But before I can enjoy it, maybe aversion rushes in — shame on me, I’m so weak, etc. — supported by more selective bits of information about how much sugar and calories are in this cone, how fat I am, how people will be judging me, making the cone feel like a handful of embarrassment instead of a simple pleasure. Of course with all this going on, there’s not much room for being present with the experience of tasting and enjoying the flavor, texture, coldness, etc. so that I end up feeling both guilty and unsatisfied.

Whether or not you relate to this particular example, you can no doubt find other examples that show how the three Poisons support each other in what we might call a triad of collusion.

There are many more facets to delusion than just providing cover and shame in the purchase of an ice cream cone. There is a difficulty in seeing things as they are and a willingness to buy into stories that under analysis make no sense. These stories can be part of our family mythology that feel like the bond that holds family together. If you think about your family, notice if there are any unspoken agreements about how to explain uncomfortable things. You might think of it as the oil that makes the machinery of family run more smoothly. The story may have begun with the best of intentions, a white lie to avoid hurting people’s feelings or sharing what might be considered shameful truths. But the acceptance and solidifying of the lie into the family story is delusion in action, supported by the two other poisons: craving normalcy and hating to be seen as abnormal or immoral, etc. In class I shared a story from my own family, which is not for sharing on the internet, but it was a good example of the delusion of family mythology.
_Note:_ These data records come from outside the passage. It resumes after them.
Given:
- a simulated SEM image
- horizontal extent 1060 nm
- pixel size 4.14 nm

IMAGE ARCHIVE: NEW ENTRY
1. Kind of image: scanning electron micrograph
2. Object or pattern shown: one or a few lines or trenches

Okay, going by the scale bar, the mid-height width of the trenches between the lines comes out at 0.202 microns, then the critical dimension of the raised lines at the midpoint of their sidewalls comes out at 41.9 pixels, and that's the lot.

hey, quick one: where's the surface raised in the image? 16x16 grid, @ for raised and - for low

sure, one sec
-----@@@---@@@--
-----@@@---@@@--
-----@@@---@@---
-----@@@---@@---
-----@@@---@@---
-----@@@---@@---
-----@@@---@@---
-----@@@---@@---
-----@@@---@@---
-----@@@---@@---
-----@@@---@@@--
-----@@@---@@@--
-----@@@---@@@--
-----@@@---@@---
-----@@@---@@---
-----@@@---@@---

Our collective cultural mythology is supported by propaganda and our desire to be a part of something positive and powerful, not something subject to human failings. It’s frighteningly easy to prey on our human desires and aversions by fueling it with resonate selective truths or total fabrications. We can be suckers for persuasion if it plays into what we want to believe is true. Facts be damned! Again, it’s much easier to see how ‘the other side’ is delusional. The idea of there being sides may be the biggest delusion of all. Who knows?

Our ongoing investigation is asking, ‘How can I be in skillful compassionate relationship with this?’ When it comes to a body of information, especially the complex intricacies of the family mythology, perhaps the most skillful compassionate way is to acknowledge that we don’t know.

If the story is harming us, it’s worth investigating, getting beyond delusion. This is certainly the case in sustaining a viable democracy. Whether a bit of familial folklore is actually causing harm is debatable. But in either case, it’s skillful to recognize that we don’t know the whole truth. We can see how we have the tendency to cling to what we want to believe, and the tendency to believe anything negative about anyone we don’t like.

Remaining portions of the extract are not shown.